How to remove late payments from your credit report
Late payments don’t have to be on your credit report forever
You can get rid of late payment records on your credit report.
Late payments on your credit report are bad for your credit health. They indicate low creditworthiness and financial integrity. As long as they appear on your credit report, they’ll make your credit score drop and distort your chances of getting credit products, such as credit cards and different kinds of loans.
Thankfully, late payments can be removed from your credit report, and this will stop its ravaging effect in its tracks.
Keep reading for the various ways to remove late payments from credit reports
1. Dispute credit reporting errors
Sometimes, you could make a payment on time, only for it to show up on your report as a late payment. If this is the case, it’s an example of a credit reporting error. For such a late payment to be deleted from your report, you need to dispute the inaccuracy.
You can dispute the error with both the credit bureau that provided the report containing the inaccuracy and the creditor who provided the information. Disputing such errors is relatively easy as it can be done online directly using sample dispute letters provided by the Federal Trade Commission.

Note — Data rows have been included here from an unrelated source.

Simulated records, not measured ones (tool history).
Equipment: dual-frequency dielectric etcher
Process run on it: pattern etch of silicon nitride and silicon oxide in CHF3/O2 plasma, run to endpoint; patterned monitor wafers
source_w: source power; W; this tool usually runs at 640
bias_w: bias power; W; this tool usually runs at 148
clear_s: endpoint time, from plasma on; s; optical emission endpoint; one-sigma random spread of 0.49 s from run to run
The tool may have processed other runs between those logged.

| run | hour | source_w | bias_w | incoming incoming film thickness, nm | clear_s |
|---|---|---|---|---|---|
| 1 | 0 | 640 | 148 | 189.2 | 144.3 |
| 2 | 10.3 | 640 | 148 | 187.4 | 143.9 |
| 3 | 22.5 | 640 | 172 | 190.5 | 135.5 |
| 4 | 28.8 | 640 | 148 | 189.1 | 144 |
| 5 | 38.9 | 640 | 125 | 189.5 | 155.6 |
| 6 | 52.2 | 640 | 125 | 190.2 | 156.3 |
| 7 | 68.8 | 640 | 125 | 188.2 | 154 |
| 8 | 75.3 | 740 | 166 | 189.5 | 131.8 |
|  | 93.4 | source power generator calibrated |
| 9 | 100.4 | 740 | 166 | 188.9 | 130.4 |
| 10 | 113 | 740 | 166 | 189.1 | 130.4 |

If your dispute is valid and the late payment entry is found to be an error, then it would be removed from your credit report.
2. Dispute outdated, late payment entries
Late payments typically have a lifespan of seven years on your credit report. When you obtain your credit report, go through it to ensure an outdated late payment entry is not present. If you spot any, dispute it; the law is on your side because it’s a violation of the Fair Credit Reporting Act.
3. Request a removal on the grounds of goodwill
Sometimes, you could have actually made a late payment. It happens.
Where this is the case, you can write a goodwill letter to your creditor politely requesting that they delete the derogatory information from your report. In this instance, you’re asking the creditor to do you a favor, and you’re not promising anything in return.
Keep in mind you have to be respectful and nice; the creditor is under no obligation to grant your request. However, if you have a record of making timely payments, you stand a higher chance of your request being granted.
Writing a goodwill letter best helps when you have a solid excuse for the late payment. Examples of valid excuses are:
- A drop in finances temporarily affected your ability to pay
- You moved to a new location and the bill didn’t get to your new location
- You thought you enabled automatic payments but you didn’t
4. Negotiate with your creditor
When you make a late payment, all hope is not lost. Instead of waiting for the derogatory remark to exhaust its time on your credit report, you can bargain with the creditor. You can negotiate with your creditor to remove the late payment from your credit report while you’ll pay a significant amount of the debt you owe in return.
The creditor is under no obligation to accept your proposal, but it might be a more attractive choice than having the debt go unpaid. If they agree, be sure you get the terms of the agreement in writing to ensure they uphold their end of the bargain.
When you make the payment, the creditor will proceed to delete the late payment from your credit report.
While we strongly recommend you pay your bills on time, late payments are not the end of the world. Put these tips to work when a late payment shows up on your credit report and save your credit from further damage.
For better or worse, your credit score is a big deal if you need a loan, rental housing, or even car insurance, so improving it is a worthy pursuit.